Why We Should All Support The Boycott of the Women's World Chess Championship Set In Iran For 2017

"Not surprisingly, many have called for a lifting of the boycott on Tehran’s chess tournament and have shunned women from the outside for meddling in the affairs of Iranian women. Once again, women are counseled to turn a deaf ear on their natural allies and trust in “quiet and slow reform.” But Paikidze is doing for the cause of gender equality in Iran what Ray Charles did when he refused to perform in the segregated American South. She is refusing to play by the rules of the oppressors. Where would the civil rights movement be if high profile advocates had not rained on the Jim Crow parade?
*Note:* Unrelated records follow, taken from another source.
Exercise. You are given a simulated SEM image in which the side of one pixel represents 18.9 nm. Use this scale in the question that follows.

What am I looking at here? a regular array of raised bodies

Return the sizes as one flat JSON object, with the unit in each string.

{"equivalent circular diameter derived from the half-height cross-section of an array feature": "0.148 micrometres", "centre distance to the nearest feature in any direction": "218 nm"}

There has been no greater plague on human rights campaigns in Iran than “relativism” and its post-modern peddlers. The only thing relativist arguments achieve is to disband the hard-earned solidarity established despite border lines by the idealism of the 20th century. Now relativists are bullying female chess players and their supporters into withdrawing their boycott, accusing them of “cultural meddling.”
Women are women wherever they may be, and as such they have the right to make their own decisions — be it about their dress or their reproductive rights. Those who argue that female activists in Iran should keep their “foreign” sympathizers at bay and opt for slow reform have not suffered under the mandatory veil for the longest 37 years of their lives. No doubt if a well-meaning bus-driver had quietly allowed Rosa Parks to sit at the front of the bus, she would have gotten off and waited for the next bus, for any right that is earned as a mere hush-hush favor, without a binding social contract, can just as hush-hushedly be taken away.
If a movement for equality were to reject global support, it would betray a lack of conviction in its cause. To keep a struggle “local,” is to reduce the gravity of its historic plight, as if fighting for the freedom to choose how to dress were a mere squabble to be settled by the village chief. It infantilizes women by belittling their concerns. To become equal citizens, Iranian women cannot be expected to behave as defenseless minors, at the mercy of governmental masters. As for the rest of us, we must steel ourselves against academic fatwas and relativist opinions. We must keep doing what women do best: stand together in sisterhood."